This Standard shall be applied in the accounting for, and disclosure of, events after the reporting period.
The following terms are used in this Standard with the meanings specified:
Events after the reporting period are those events, favourable and unfavourable, that occur between the end of the reporting period and the date when the financial statements are authorised for issue. Two types of events can be identified:
(a) those that provide evidence of conditions that existed at the end of the reporting period (adjusting events after the reporting period); and
(b) those that are indicative of conditions that arose after the reporting period (non-adjusting events after the reporting period).
Recognition and measurement
Adjusting events after the reporting period
An entity shall adjust the amounts recognised in its financial statements to reflect adjusting events after the reporting period.
The following are examples of adjusting events after the reporting period that require an entity to adjust the amounts recognised in its financial statements, or to recognise items that were not previously recognised:
(a) the settlement after the reporting period of a court case that confirms that the entity had a present obligation at the end of the reporting period. The entity adjusts any previously recognised provision related to this court case in accordance with IAS 37 Provisions, Contingent Liabilities
and Contingent Assets or recognises a new provision. The entity does not merely disclose a contingent liability because the settlement provides additional evidence that would be considered in accordance with paragraph 16 of IAS 37.
(b) the receipt of information after the reporting period indicating that an asset was impaired at the end of the reporting period, or that the amount of a previously recognised impairment loss for that asset needs to be adjusted. For example:
(i) the bankruptcy of a customer that occurs after the reporting period usually confirms that a loss existed at the end of the reporting period on a trade receivable and that the entity needs to adjust the carrying amount of the trade receivable; and
(ii) the sale of inventories after the reporting period may give evidence about their net realisable value at the end of the reporting period.
(c) the determination after the reporting period of the cost of assets purchased, or the proceeds from assets sold, before the end of the reporting period.
(d) the determination after the reporting period of the amount of profit-sharing or bonus payments, if the entity had a present legal or constructive obligation at the end of the reporting period to make such payments as a result of events before that date (see IAS 19 Employee Benefits).
(e) the discovery of fraud or errors that show that the financial statements are incorrect.

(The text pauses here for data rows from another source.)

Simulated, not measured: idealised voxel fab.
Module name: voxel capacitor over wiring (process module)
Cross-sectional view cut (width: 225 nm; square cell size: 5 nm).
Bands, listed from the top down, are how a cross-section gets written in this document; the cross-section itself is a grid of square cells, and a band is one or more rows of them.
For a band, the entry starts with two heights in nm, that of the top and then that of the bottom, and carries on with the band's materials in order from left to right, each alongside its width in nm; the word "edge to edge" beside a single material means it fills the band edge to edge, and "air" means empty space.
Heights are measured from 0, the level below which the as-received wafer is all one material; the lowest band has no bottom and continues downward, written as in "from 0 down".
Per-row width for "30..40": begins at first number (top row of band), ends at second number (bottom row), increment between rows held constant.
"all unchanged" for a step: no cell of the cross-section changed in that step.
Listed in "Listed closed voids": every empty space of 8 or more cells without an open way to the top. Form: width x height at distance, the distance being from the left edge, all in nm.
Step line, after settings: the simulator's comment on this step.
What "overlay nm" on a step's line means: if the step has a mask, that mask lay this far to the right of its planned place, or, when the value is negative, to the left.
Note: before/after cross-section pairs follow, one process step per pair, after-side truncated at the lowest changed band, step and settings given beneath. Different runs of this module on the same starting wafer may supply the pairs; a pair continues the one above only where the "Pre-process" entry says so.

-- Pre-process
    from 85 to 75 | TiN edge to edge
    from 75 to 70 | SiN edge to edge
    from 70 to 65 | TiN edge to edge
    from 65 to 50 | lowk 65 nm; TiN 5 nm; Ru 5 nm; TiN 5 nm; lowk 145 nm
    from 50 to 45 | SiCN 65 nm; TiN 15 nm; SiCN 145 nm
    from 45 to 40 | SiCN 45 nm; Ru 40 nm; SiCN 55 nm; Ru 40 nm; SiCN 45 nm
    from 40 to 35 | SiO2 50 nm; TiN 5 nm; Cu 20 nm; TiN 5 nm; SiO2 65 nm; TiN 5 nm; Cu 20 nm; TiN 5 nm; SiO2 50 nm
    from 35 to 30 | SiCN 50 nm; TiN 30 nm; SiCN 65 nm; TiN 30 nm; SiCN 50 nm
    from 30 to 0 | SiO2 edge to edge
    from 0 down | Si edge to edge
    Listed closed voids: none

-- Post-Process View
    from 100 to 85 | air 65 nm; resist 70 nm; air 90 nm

Non-adjusting events after the reporting period
An entity shall not adjust the amounts recognised in its financial statements to reflect non-adjusting events after the reporting period.
An example of a non-adjusting event after the reporting period is a decline in fair value of investments between the end of the reporting period and the date when the financial statements are authorised for issue. The decline in fair value does not normally relate to the condition of the investments at the end of the reporting period, but reflects circumstances that have arisen subsequently. Therefore, an entity does not adjust the amounts recognised in its financial statements for the investments. Similarly, the entity does not update the amounts disclosed for the investments as at the end of the reporting period.
If an entity declares dividends to holders of equity instruments (as defined in IAS 32 Financial Instruments: Presentation) after the reporting period, the entity shall not recognise those dividends as a liability at the end of the reporting period.
If dividends are declared after the reporting period but before the financial statements are authorised for issue, the dividends are not recognised as a liability at the end of the reporting period because no obligation exists at that time. Such dividends are disclosed in the notes in accordance with IAS 1
Presentation of Financial Statements.
An entity shall not prepare its financial statements on a going concern basis if management determines after the reporting period either that it intends to liquidate the entity or to cease trading, or that it has no realistic alternative but to do so.
An entity shall disclose the date when the financial statements were authorised for issue and who gave that authorisation. If the entity’s owners or others have the power to amend the financial statements after issue, the entity shall disclose that fact.
If an entity receives information after the reporting period about conditions that existed at the end of the reporting period, it shall update disclosures that relate to those conditions, in the light of the new information.
Non-adjusting events after the reporting period
If non-adjusting events after the reporting period are material, non-disclosure could influence the economic decisions that users make on the basis of the financial statements. Accordingly, an entity shall disclose the following for each material category of non-adjusting event after the reporting period:
(a) the nature of the event; and
(b) an estimate of its financial effect, or a statement that such an estimate cannot be made.
The following are examples of non-adjusting events after the reporting period that would generally result in disclosure:
(a) a major business combination after the reporting period (IFRS 3 Business
Combinations requires specific disclosures in such cases) or disposing of a
(b) announcing a plan to discontinue an operation;
(c) major purchases of assets, classification of assets as held for sale in accordance with IFRS 5 Non-current Assets Held for Sale and Discontinued Operations, other disposals of assets, or expropriation of major assets by government;
(d) the destruction of a major production plant by a fire after the reporting period;
(e) announcing, or commencing the implementation of, a major restructuring (see IAS 37);
(f) major ordinary share transactions and potential ordinary share transactions after the reporting period (IAS 33 Earnings per Share requires an entity to disclose a description of such transactions, other than when such transactions involve capitalisation or bonus issues, share splits or reverse share splits all of which are required to be adjusted under IAS 33);
(g) abnormally large changes after the reporting period in asset prices or foreign exchange rates;
(h) changes in tax rates or tax laws enacted or announced after the reporting period that have a significant effect on current and deferred tax assets and liabilities (see IAS 12 Income Taxes);
(i) entering into significant commitments or contingent liabilities, for example, by issuing significant guarantees; and
(j) commencing major litigation arising solely out of events that occurred after the reporting period.
An entity shall apply this Standard for annual periods beginning on or after 1 January 2005. Earlier application is encouraged. If an entity applies this Standard for a period beginning before 1 January 2005, it shall disclose that fact.